Question

If the area of the region \[ \{(x, y) : 1 - 2x \le y \le 4 - x^2,\ x \ge 0,\ y \ge 0\} \] is \[ \frac{\alpha}{\beta}, \] \(\alpha, \beta \in \mathbb{N}\), \(\gcd(\alpha, \beta) = 1\), then the value of \[ (\alpha + \beta) \] is : 

• A. 67
• B. 85
• C. 91
• D. 73

Hint:

Always sketch the region to identify which boundary is higher and where the integration limits should split.

Answer 1

The Correct Option is D

Step 1: Understanding the Concept:
The region is bounded by a parabola $y = 4 - x^2$, a line $y = 1 - 2x$, and axes in the first quadrant. We integrate to find the area between these curves.

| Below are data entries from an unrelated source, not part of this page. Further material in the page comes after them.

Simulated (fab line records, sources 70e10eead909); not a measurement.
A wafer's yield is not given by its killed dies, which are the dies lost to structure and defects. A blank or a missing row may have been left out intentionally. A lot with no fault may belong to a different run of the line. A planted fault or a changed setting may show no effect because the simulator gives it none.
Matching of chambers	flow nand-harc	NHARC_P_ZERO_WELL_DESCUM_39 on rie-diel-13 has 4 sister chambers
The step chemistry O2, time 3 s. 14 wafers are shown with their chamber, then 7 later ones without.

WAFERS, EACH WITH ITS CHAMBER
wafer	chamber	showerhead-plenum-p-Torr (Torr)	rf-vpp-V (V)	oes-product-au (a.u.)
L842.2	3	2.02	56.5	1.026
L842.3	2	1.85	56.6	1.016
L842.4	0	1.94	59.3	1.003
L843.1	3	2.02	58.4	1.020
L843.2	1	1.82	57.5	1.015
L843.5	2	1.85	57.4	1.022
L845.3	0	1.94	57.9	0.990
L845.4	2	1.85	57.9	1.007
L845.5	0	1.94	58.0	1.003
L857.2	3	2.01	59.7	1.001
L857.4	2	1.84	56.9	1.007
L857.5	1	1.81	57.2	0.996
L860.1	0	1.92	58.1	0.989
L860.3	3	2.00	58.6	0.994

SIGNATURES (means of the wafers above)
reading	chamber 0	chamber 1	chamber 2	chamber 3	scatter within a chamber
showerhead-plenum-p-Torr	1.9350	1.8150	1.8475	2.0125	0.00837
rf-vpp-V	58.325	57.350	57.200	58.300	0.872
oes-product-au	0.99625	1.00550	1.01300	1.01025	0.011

Step 2: Detailed Explanation:
Intersection of $y = 4 - x^2$ with $x$-axis is at $x = 2$.
Intersection of $y = 1 - 2x$ with $x$-axis is at $x = 1/2$.
For $0 \le x \le 1/2$, the lower boundary is the line $y = 1 - 2x$.
For $1/2 \le x \le 2$, the lower boundary is the $x$-axis ($y = 0$).
Total Area $A = \int_0^2 (4 - x^2) dx - \int_0^{1/2} (1 - 2x) dx$.
\[ \int_0^2 (4 - x^2) dx = [4x - \frac{x^3}{3}]_0^2 = 8 - \frac{8}{3} = \frac{16}{3} \]
\[ \int_0^{1/2} (1 - 2x) dx = [x - x^2]_0^{1/2} = \frac{1}{2} - \frac{1}{4} = \frac{1}{4} \]
Area $A = \frac{16}{3} - \frac{1}{4} = \frac{64 - 3}{12} = \frac{61}{12}$.
Here $\alpha = 61$ and $\beta = 12$. Since $\gcd(61, 12) = 1$:
$\alpha + \beta = 61 + 12 = 73$.

Step 3: Final Answer:
The value is 73.